Products used for this project:
-Brick Pavers (Herringbone Sheets, Single Pavers, Corner Pavers)
My first step was to start arranging my border brick pavers. I love this look on a brick pathway/patio. It looks more intentional than just a pattern with no border. I used the brick singles turned facing away from the walls to create the border. Once my border met a corner, I would turn the bricks.
I arranged my corner pavers along the edge of the porch. While doing this, I made sure to space out each paver the same width of the bricks in the herringbone sheets to get it all cohesive. My corner pavers needed to be slightly shorter (about 1 in.) in order to sit flush onto the step. I clamped down each piece to a piece of plywood on my sawhorses, and cut each one down with my angle grinder (using a diamond blade). My corner pieces were then ready to be installed!
Now that my border is ready, I mixed up my tile adhesive! I used the Old Mill Brick brand adhesive that is recommended by the company. I mixed the adhesive in a bucket using my hammer drill and a mixing paddle. After my adhesive was mixed, I began scooping it out of the bucket with my trowel to smooth onto the concrete in the area where my border would lay. I worked in sections, smoothing out adhesive and then carefully replacing the pavers spaced evenly. I worked in groups of about 6 pavers at a time. While tile spacers would have been helpful for this, I just eyeballed the spacing. Since I was going for a more aged/rustic look I felt that it didn’t really matter if it was perfect. Once each section of brick was laid, I went back behind to shift the bricks until the spacing was even.
The trick with tile adhesive application is to apply with a notched trowel while tilting it slightly. You want the trowel to not flatten the adhesive, or take too much adhesive away. Tilting right about in the middle is key! This give you the ridges needed for proper adhesion.
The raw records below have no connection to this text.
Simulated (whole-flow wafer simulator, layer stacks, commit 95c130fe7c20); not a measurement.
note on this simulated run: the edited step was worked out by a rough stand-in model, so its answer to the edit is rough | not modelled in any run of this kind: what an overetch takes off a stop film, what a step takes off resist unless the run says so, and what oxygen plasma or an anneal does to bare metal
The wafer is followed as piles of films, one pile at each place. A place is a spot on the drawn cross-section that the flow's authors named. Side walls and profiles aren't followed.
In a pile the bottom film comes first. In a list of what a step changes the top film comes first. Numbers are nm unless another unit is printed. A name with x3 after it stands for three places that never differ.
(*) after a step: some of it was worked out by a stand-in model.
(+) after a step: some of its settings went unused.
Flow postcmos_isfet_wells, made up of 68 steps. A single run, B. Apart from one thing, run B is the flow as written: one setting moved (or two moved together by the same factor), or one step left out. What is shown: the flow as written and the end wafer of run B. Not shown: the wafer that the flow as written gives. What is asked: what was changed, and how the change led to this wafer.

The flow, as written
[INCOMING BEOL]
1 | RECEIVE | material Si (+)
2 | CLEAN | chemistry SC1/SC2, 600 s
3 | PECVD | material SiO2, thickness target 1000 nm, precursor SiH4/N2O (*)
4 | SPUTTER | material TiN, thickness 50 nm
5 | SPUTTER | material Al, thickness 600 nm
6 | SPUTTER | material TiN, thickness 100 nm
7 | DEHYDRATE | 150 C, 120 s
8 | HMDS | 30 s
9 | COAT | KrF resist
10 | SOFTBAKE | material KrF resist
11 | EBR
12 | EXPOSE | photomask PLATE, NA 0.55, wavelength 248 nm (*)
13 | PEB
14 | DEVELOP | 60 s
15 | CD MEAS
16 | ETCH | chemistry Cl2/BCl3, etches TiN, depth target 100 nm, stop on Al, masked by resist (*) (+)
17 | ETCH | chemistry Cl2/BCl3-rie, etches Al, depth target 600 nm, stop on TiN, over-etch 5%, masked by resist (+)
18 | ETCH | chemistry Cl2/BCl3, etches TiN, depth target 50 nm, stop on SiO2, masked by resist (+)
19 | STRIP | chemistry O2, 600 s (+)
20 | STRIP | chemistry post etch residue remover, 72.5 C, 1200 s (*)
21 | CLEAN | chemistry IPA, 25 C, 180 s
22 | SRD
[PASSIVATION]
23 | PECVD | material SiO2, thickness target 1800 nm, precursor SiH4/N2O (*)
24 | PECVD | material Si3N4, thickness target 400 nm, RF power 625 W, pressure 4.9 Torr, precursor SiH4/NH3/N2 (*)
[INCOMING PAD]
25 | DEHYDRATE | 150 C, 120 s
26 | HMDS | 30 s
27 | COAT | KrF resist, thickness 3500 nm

After working my way around to complete the border of the porch, I began preparing to placing my herringbone sheets. I marked the center on the porch and marked with a pencil to line up my first brickwebb sheet so that it was exactly centered. I then continued placing my sheets and lining them up so that the spacing between each was even. This gave me the opportunity to find out where I needed to cut my brick sheets before placing with the tile adhesive.
On the areas that ran into the brick border, I just laid the brickwebb over and marked with a straight edge where each would need to be cut (being mindful off cutting for grout line consistency). I had many areas where only a small corner was needed. I also marked and prepared pavers to cut for these.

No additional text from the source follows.